Advanced detector and electronic device testing activities are performed at the RBI’s irradiation facility and the accelerator center (the largest experimental complex in Croatia).
The Radiation Chemistry and Dosimetry Laboratory at RBI has a high intensity gamma radiation source of Co-60 (2 PBq radioactivity) that is capable of delivering a large range of dose rates and can provide an excellent environment for radiation hardness studies. The facility is equipped with a specially designed and constructed setup with a temperature regulated environment accompanied by actively monitored dosimetric measurements. In this work we demonstrate that this setup is ideal for irradiation tests of both detector structures and integrated circuits.

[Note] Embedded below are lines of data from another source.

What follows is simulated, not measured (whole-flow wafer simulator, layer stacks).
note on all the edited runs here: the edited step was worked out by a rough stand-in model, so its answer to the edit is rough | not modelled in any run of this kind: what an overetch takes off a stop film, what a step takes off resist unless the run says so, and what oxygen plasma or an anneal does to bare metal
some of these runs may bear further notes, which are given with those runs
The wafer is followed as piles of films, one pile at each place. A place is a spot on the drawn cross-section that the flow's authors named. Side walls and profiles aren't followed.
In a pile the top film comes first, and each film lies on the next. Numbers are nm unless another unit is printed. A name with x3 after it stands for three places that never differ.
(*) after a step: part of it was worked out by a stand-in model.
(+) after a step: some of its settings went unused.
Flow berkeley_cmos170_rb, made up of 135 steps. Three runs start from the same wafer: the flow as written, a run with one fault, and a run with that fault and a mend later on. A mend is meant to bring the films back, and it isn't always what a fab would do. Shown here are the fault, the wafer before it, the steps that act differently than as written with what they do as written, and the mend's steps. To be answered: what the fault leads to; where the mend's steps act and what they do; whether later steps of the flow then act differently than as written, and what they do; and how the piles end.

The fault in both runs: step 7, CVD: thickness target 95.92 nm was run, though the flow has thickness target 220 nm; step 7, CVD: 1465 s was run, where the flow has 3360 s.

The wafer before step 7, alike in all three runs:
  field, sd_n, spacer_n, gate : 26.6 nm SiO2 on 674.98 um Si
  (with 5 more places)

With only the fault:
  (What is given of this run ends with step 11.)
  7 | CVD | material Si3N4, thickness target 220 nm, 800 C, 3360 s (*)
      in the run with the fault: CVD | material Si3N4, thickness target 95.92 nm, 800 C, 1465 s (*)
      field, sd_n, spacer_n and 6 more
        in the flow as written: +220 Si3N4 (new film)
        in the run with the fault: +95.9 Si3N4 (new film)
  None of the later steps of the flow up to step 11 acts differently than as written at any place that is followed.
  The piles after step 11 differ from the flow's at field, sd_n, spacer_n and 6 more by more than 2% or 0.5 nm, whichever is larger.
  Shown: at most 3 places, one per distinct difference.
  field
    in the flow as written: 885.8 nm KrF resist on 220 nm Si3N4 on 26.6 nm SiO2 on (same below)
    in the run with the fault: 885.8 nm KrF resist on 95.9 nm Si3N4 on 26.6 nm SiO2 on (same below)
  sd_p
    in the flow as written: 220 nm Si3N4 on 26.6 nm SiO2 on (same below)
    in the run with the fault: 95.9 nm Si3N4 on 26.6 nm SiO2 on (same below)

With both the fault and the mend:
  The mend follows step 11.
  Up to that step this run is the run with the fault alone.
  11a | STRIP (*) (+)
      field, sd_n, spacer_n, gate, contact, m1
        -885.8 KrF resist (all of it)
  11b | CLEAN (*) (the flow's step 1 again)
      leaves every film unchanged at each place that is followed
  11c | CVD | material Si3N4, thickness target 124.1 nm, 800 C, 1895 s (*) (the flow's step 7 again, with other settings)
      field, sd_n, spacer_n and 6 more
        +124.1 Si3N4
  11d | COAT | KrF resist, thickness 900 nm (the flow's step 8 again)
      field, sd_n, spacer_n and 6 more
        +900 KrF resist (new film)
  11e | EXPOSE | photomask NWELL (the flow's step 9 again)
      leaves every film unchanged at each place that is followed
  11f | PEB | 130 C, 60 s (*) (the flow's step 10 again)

The Ion Beam facility at RBI is equipped with a microprobe system that can deliver a variety of ions (from H to Au) into a 1 μm spot size at their respective energies (maximal energy between 8 MeV for protons and 25 MeV for heavy ions). The focused IBIC technique produces a spatially resolved Charge Collection Efficiency 2D map of different pad and pixelated detector structures. Moreover, the versatile capabilities of the microprobe at RBI is capable of evaluating the behaviour under ion irradiation of specific areas and elements inside sensors and electronic circuits. This makes it the ideal tool for SEE mapping on microscopic scale and finding the sensitive circuit elements responsible for the failure of the device. The facility is able to provide a Si and Cl ion beam with energy of 25 MeV that correspond to LET of 14.5 and 17.9 MeV-cm2/mg (respectively) inside Si substrate devices. The dependence of LET with depth was observed and presented in this work.
The techniques presented here are specially relevant for HVCMOS because they need CCE, TID and pinpoint accuracy SEE analysis due to their monolithic integration of detector and read out electronics in the same dye.